A government measure of housing prices dropped to the lowest on record in the first quarter. The Office of Federal Housing Enterprise Oversight said home sale prices plummeted a seasonally adjusted 1.7 percent from the previous quarter and 3.1 percent from a year earlier.

The measure is conservative because it only looks at mortgages backed by the quasi-governmental Fannie Mae and Freddie Mac—meaning it doesn’t measure most of the subprime stuff stinking up the markets. The WSJ on A2:

Other nationwide indexes show steeper declines. The S&P/Case-Shiller index, which includes a broader variety of mortgages and which showed a nationwide drop of 8.9% in the fourth quarter from a year earlier, is set to release first-quarter figures next week.

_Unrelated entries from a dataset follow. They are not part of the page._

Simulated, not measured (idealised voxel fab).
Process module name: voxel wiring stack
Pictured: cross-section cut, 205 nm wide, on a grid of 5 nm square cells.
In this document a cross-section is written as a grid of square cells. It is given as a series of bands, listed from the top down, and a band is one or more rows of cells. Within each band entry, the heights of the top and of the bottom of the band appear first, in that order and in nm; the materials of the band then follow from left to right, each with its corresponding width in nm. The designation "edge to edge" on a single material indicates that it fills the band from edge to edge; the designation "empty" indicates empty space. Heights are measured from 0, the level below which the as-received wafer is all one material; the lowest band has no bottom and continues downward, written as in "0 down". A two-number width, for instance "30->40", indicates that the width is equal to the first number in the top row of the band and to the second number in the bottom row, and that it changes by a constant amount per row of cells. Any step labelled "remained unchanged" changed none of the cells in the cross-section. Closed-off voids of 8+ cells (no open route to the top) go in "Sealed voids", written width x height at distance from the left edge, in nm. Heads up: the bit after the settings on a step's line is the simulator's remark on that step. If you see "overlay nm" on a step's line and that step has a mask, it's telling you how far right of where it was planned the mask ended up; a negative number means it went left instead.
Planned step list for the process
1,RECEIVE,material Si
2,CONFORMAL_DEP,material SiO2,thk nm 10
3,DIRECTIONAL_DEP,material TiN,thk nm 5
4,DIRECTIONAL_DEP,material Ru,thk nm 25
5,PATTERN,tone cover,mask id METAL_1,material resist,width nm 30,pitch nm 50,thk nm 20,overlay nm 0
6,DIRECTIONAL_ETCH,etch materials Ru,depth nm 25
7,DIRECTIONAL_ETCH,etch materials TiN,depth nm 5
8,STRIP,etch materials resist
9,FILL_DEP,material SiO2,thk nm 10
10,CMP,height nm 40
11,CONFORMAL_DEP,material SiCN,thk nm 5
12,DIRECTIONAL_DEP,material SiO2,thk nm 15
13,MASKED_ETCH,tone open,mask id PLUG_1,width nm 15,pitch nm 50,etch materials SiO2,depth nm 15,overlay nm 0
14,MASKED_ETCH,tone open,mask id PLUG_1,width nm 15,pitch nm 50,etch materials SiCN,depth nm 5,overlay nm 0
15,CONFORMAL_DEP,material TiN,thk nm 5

“The OFHEO report shows the weakness in the housing market, but does not, in our view, fully portray the dire state of the market,” Lehman Brothers economist Michelle Meyer said in a note to clients.

Bloomberg writes that mortgage originations will fall 18 percent this year, according to a trade group. The Journal on A5 reports that Fannie and Freddie say they’re cutting interest rates on jumbo mortgages—those over $417,000 a year—months after Congress temporarily allowed them to buy the notes up to $730,000.

Feds bust California housing scam

California and the FBI said they busted a bizarre foreclosure scam that affected hundreds of homeowners, many of whom didn’t speak English, the Los Angeles Times reports.

At the heart of the alleged scheme were land grant transfers, used hundreds of years ago when the United States was still acquiring land from other countries. They are no longer recognized by any court or county assessor…

In San Diego, for example, the company attached a copy of a survey from the Spanish Land Grant of 1872 and told victims that the deed reinstated the land grant and would protect homes from foreclosure, the attorney general’s office said.

Gross likes Fannie and Freddie

Pimco’s Bill Gross, one of the smartest people in finance, is buying up mortgage bonds, the FT reports. But not the subprime “trash.” Gross says the government’s implicit backing of Fannie and Freddie, which it has stepped up in recent months, make them good investments. Mortgage bonds now make up 60 percent of the holdings in his fund, the world’s biggest. That’s up from 20 percent a year ago.

Is Lehman fudging its earnings to avoid Bear-like panic?

The WSJ‘s Heard on the Street column focuses on a hedge fund manager who says Lehman Brothers is manipulating its earnings to stave off the panic that took down Bear Stearns.

Lehman registered a $695 million gain on “hard-to-value equities” in the first quarter, ten times its average quarterly gain in that area over the previous year. That led to a half-a-billion dollar profit, “calming investors,” the WSJ says.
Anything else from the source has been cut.